Wireless Telegraph Operator 1st Class 117WTS, Royal Naval Reserve (H.M. Tug “Char.”).
Drowned on Saturday 16th January 1915, age 32.
Remembered on Plymouth Naval Memorial, UK, panel 8.
Former student of Telegraphy.
Charles Wesley Stephens was born in 1883 to Robert and Julia Ann Stephens, of Manchester. As a Telegraphist with the General Post Office in Manchester, and living at 6 Priory Avenue, Higher Broughton, in 1911, he enrolled as an Evening Student on the Telegraphy Honours Course.

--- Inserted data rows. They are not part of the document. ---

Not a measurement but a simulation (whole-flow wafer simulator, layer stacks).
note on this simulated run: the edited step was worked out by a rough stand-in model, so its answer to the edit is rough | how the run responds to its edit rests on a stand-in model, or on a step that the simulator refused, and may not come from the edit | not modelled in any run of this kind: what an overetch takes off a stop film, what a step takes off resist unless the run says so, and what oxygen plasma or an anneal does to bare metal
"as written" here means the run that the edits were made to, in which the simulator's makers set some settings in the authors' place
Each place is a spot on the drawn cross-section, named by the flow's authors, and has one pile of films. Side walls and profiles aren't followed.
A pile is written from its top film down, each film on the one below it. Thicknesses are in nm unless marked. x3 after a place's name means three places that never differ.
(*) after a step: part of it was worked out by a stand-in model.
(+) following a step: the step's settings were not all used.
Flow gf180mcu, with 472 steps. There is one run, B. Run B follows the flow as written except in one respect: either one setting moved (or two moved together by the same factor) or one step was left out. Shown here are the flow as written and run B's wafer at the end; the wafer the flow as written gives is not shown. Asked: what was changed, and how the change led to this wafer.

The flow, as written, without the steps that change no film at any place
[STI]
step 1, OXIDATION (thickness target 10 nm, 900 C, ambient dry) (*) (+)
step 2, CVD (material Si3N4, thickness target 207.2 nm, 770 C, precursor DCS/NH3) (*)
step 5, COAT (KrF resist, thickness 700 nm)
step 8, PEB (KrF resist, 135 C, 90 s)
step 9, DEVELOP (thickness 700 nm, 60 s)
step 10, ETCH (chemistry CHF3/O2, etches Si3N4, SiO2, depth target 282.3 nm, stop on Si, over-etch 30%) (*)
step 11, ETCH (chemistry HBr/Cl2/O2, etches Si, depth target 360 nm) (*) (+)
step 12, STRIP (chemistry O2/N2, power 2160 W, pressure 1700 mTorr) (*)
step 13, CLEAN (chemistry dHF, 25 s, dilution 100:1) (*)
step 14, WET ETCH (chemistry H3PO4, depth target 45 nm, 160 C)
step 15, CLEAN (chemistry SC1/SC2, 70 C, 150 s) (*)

On 17th November 1914 a tug called Stanton, was acquired by the Admiralty from the North Eastern Railway. It was put to service as a patrol boat in the English Channel and was renamed as His Majesty’s tug Char. At 1.30 a.m. on Saturday 16th January, during a night of gales, the Char was badly damaged below the waterline when trying to get alongside and examine a Belgian petroleum tank steamer of 2,395 tons called Erivan. The Char began to fill rapidly with water, the crew called out for help, and the tug began to drift away. The Erivan, having also sustained damage putting it in danger of foundering, was unable to help the Char, but sent up rockets to call for assistance. At 2 a.m. the Deal lifeboat was launched in difficult conditions that could have easily washed the men on it overboard. After several hours searching for the Char, the lifeboat waited by the Erivan until daylight broke. When the lifeboat returned to shore it was sent out again to investigate a sighting of a vessel, possibly the Char, stranded on the Goodwin Sands, but when they reached the location there was nothing to be found. The lifeboat returned at 2 p.m. , 12 hours after first setting out. The Char was believed to have sunk with all the crew (18 men), including Charles Wesley Stephens, lost.
Charles has no grave. He left £368 10s. 10d. to Herbert Daniel Stephens, an insurance company clerk, and John James Stephens, a shipper’s clerk.